JAGERMEISTER PULLED PORK
Provided by The Bearded Hiker
Number Of Ingredients 13
Steps:
- The day before you want to cook this, trim your butt up. You can leave some fat, but remove bulky, solid fat. Combine the oil and Jagermeister and spread all over the trimmed butt. Once coated in all the mixture, sprinkle your BBQ seasoning on. Be generous! When done, wrap it up in plastic wrap and put in the fridge until ready to cook.
- Day of cook: Get your smoker started up, however that works for you. I have a Pit Barrel Cooker, so I use charcoal. Once ready, remove the plastic wrap from your butt and throw it in the smoker. If you feel the urge, hit that joker with more seasoning.
- Combine your spritz ingredients, the apple juice and the Jager shot to a spray bottle. After the first hour and every hour until it reaches 160 to 165°, spritz the pork butt with the mixture.
- While this cook is going, make your Jagermeister braai sauce. It's easy: Combine all the sauce ingredients in a sauce pan. Bring to boil, then down to a simmer. Simmer until the sauce is reduced by half or your desired thickness, but at least 20 minutes.

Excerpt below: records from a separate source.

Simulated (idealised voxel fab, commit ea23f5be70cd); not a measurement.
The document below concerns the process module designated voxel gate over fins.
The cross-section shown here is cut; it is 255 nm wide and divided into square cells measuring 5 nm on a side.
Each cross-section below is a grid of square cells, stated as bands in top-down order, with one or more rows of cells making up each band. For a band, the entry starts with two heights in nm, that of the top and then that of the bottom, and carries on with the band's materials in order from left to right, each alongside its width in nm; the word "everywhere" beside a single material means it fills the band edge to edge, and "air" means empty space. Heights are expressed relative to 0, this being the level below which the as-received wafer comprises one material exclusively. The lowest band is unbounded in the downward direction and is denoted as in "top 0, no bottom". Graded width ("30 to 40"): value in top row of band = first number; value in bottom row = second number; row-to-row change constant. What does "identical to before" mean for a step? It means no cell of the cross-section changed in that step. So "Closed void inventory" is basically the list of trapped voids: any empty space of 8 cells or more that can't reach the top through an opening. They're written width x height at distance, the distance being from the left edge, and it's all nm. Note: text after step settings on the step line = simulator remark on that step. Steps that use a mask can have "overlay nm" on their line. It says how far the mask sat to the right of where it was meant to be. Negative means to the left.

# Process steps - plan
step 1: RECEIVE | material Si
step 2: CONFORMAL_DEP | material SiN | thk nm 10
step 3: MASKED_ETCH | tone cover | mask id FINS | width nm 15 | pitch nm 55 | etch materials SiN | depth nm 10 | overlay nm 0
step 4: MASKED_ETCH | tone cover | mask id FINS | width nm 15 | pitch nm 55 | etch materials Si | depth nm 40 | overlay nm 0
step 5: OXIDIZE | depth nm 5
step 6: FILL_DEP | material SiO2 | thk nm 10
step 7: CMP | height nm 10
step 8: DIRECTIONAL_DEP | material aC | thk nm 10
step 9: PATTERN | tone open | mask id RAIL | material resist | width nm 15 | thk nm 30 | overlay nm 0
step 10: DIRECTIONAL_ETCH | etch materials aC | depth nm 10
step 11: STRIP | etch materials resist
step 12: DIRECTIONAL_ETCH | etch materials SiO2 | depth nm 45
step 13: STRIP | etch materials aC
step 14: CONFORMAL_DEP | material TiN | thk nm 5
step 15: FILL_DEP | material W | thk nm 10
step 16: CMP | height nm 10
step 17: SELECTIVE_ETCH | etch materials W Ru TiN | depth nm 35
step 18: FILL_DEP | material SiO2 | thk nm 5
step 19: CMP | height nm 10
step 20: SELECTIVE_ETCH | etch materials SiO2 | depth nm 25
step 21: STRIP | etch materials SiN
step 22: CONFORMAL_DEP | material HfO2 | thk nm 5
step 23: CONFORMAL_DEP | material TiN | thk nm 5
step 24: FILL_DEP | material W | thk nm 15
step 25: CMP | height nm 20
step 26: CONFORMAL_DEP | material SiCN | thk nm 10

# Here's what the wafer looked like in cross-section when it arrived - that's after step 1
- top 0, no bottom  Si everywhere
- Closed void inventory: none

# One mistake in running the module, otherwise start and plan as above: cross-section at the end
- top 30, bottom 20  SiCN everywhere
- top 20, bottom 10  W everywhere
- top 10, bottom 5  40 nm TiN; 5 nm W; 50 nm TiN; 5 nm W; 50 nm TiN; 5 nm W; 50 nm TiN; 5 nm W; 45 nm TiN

- When the butt reaches the 160-165°, carefully remove the butt, brush on some Jager braai sauce, and wrap in aluminum foil, double layer. Cook until the internal temperature reaches 200°.
- When your pork butt reaches 200°, very very carefully remove it. It may want to fall apart on you it'll be so tender, so be very careful. Let it rest for about 15 to 20 minutes and pull. Slather with more sauce and enjoy on nachos, sandwiches, chili, Brunswick stew...you choose!